By far, the most common form of harassment is sexual harassment. Survey results in a 2014 guideline published by the Human Rights Commission, indicates that one in five (21%) of people (including both men and women) reported being sexually harassed in the workplace in the previous 5 years, that 79% of the harassers were men and almost one-quarter of the victims were men.
The SDA states that a person sexually harasses another person if:
“(a) the person makes an unwelcome sexual advance, or an unwelcome request for sexual favours, to the person harassed; or
(b) engages in other unwelcome conduct of a sexual nature in relation to the person harassed;
in circumstances in which a reasonable person, having regard to all the circumstances, would have anticipated the possibility that the person harassed would be offended, humiliated or intimidated.”
Note that there does not have to be repeated behaviour, one incident is enough to breach the section, however most cases involve repeated behaviour which often escalates over time. But whether one incident or many, employers are obliged to treat all allegations seriously.

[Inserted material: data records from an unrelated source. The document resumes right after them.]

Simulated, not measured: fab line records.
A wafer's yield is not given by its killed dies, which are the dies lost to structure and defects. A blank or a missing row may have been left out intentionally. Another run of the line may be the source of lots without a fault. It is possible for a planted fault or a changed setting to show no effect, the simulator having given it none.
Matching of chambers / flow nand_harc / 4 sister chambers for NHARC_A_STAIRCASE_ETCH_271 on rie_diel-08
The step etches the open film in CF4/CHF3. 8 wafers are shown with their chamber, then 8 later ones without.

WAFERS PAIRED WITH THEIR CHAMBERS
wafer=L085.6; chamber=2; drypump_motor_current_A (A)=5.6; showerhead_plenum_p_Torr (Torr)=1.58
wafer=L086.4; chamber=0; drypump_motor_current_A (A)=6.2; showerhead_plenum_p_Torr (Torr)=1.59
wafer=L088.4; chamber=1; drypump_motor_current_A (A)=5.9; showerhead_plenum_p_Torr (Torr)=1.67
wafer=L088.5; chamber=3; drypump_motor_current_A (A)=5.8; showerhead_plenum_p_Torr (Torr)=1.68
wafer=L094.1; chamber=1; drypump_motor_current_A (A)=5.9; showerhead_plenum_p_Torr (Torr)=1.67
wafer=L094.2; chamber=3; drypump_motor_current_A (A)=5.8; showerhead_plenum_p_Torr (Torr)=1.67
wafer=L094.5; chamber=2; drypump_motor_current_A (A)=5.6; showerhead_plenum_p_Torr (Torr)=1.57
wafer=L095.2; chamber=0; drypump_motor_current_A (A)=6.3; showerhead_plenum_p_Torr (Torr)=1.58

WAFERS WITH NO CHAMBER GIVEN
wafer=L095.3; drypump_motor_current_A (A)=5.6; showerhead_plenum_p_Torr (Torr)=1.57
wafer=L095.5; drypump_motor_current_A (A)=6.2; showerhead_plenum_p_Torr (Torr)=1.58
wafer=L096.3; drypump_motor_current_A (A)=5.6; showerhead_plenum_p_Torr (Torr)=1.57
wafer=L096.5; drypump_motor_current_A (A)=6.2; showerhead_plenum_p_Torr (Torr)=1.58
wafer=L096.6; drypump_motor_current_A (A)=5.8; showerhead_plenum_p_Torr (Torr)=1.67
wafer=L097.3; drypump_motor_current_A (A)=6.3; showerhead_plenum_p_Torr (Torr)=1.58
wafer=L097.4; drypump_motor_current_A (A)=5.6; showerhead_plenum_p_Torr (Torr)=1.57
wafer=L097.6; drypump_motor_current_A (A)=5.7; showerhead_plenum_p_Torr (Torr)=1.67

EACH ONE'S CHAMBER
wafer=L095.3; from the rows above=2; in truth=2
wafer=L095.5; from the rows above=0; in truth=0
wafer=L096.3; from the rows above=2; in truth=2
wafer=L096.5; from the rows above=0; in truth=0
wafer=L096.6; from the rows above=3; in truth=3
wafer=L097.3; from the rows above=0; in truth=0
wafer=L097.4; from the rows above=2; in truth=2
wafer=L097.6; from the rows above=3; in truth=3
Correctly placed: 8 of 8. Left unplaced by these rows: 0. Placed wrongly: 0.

The SDA provides some of the circumstances to consider as to whether sexual harassment has occurred including, but not limited to:
“(a) the sex, age, sexual orientation, gender identity, intersex status, marital or relationship status, religious belief, race, colour, or national or ethnic origin, of the person harassed;
(b) the relationship between the person harassed and the person who made the advance or request or who engaged in the conduct;
(c) any disability of the person harassed;
(d) any other relevant circumstance.”
Also note the definition of "conduct of a sexual nature" includes;
“making a statement of a sexual nature to a person, or in the presence of a person, whether the statement is made orally or in writing.”
WHAT IS BULLYING AT WORK?
Unlike sexual harassment bullying requires repeated unreasonable behaviour. The bullying jurisdiction under the Fair Work Act 2009, does not directly allow for any claims for compensation but does allow a worker to apply to the Fair Work Commission for orders for the bullying to stop. Before orders are made, the FWC will usually require that the person has first tried to resolve the situation internally and if unsuccessful, the FWC will conduct private conciliation.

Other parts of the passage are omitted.